Skip to content

Weyburn Wor-Kin Shop continues to grow, aiming for goals

The Weyburn Wor-Kin Shop leadership team and staff are doing a good job in running the non-profit organization, with a number of important goals set each year.
Three service awards were presented at the Weyburn Wor-Kin Shop annual meeting on Monday evening. From left are employee Cassidy Leas, five years; board member Denise Guest, 15 years; and board member Deanne Miller Jones, 16 years. The awards were presented by board chair Lloyd Montgomery.

WEYBURN – The Weyburn Wor-Kin Shop leadership team and staff are doing a good job in running the non-profit organization, with a number of important goals set each year, the annual meeting for the group heard on Monday evening.

Board chair Lloyd Montgomery shared a number of goals that the board and staff have aimed for, some of them met and others needing a little more work to achieve.

“I appreciate serving on a board of very committed people,” he said. “We keep track of our progress throughout the year with a balanced scorecard.”

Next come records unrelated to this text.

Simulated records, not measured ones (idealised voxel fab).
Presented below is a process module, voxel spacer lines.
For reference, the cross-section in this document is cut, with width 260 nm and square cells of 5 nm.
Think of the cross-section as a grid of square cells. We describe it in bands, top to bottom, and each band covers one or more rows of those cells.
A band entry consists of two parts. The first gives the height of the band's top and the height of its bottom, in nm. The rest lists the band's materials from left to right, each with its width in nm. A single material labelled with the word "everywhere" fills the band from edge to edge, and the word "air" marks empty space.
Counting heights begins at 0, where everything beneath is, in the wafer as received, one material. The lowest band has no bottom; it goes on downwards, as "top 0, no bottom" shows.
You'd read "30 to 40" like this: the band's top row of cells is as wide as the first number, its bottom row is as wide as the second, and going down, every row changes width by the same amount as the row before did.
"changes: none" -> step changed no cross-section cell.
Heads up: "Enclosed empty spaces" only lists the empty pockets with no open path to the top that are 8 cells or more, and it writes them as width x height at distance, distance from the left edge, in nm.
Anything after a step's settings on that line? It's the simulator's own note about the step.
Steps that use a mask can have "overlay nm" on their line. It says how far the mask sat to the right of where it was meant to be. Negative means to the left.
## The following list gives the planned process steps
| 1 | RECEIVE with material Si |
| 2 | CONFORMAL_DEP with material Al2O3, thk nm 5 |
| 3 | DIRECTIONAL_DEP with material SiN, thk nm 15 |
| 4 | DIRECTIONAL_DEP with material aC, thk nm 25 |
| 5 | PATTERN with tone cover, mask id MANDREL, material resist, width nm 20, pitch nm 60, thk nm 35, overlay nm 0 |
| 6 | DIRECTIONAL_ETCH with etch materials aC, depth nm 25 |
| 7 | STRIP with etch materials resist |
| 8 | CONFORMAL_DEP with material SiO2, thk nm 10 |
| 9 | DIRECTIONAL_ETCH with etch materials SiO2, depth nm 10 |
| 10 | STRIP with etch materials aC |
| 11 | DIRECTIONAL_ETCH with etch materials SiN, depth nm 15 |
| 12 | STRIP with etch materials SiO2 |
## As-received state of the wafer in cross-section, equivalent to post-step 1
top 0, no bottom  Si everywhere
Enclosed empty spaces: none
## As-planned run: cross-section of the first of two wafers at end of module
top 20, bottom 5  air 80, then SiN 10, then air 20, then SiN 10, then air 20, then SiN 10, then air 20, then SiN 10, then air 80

One of the goals has been to fully use the funds provided by the ministry for program funding, so as not to leave any dollars on the table that have to be returned. Montgomery noted they actually used 101 per cent of the funding provided by the ministry.

A goal aims for 100 per cent of their participants to set and achieve goals, and they are at 90 per cent, which Montgomery acknowledged means more work is needed in this area.

As for participants attending programs, their goal was for 90 per cent attendance, and they hit 79 per cent.

“It’s getting there, but we have more work to do there as well,” he said, adding another goal for the board is to continue doing a policy review, which they achieved at 100 per cent in the past year.

The last goal is for the SARCAN depot to retain its status as an extra-large depot, for which they need to recycle at least eight million containers. The Weyburn SARCAN met and exceeded this goal, as they recycled 8,460,000 beverage containers, which is a new record for the depot.

In addition, SARCAN took in 506 televisions for recycling, and over 6,000 kg of paint was taken in for recycling.

Executive director Jeff Richards noted the Wor-Kin Shop currently has a full complement of staff at 40 people, and admitted prior to starting work there, he didn’t realize how big of an organization it is.

One of his top goals is to focus on people, and to get a handle on the rate of turnover of staff.

“One of the things the board emphasizes with me, with the leadership team, is investment in people,” he said, noting they have been sending staff to conferences and for professional development courses as they are able.

“An organization that leads from the top that way is destined for great things,” said Richards.

He added that he is consistently “wowed” by the people of thecommunity and their strong support of the Wor-Kin Shop and their participants.

“When our folks are out in the community, there’s no weirdness, there’s no barriers. Folks are accepting of our participants and our staff, and they’re accepting of the fun and the work we want to do,” said Richards, noting organizations like the Red Wings, the Beavers and the Wheatland Seniors Centre embrace them and support them, and the business community is also very supportive.

In the financial report, brought by Taylor Marcotte of Grant Thornton LLP, there was an overall deficiency of revenues of $148,000, as the expenses were higher than the revenues that they received. She noted accounts receivables were nearly double from last year, but this was due to a wage reconciliation for SARCAN that didn’t come through when the books were done.

Other expenses to the Wor-Kin Shop’s assets included shingles being replaced, and an upgrade to the multi-purpose room.

Another factor is the long-term debt is tied to the prime rate, so as the interest rates fluctuate, this affects how much of it can be paid down in a given year.

Richards noted that the Harvest Pie Company was down in sales, and retailers are telling them that people have not been buying pies as they used to, plus the cost of ingredients are way up.

“Financially we are sound,” he added, noting the numbers are not as bad as they first seemed, as there are mitigating factors to take into account.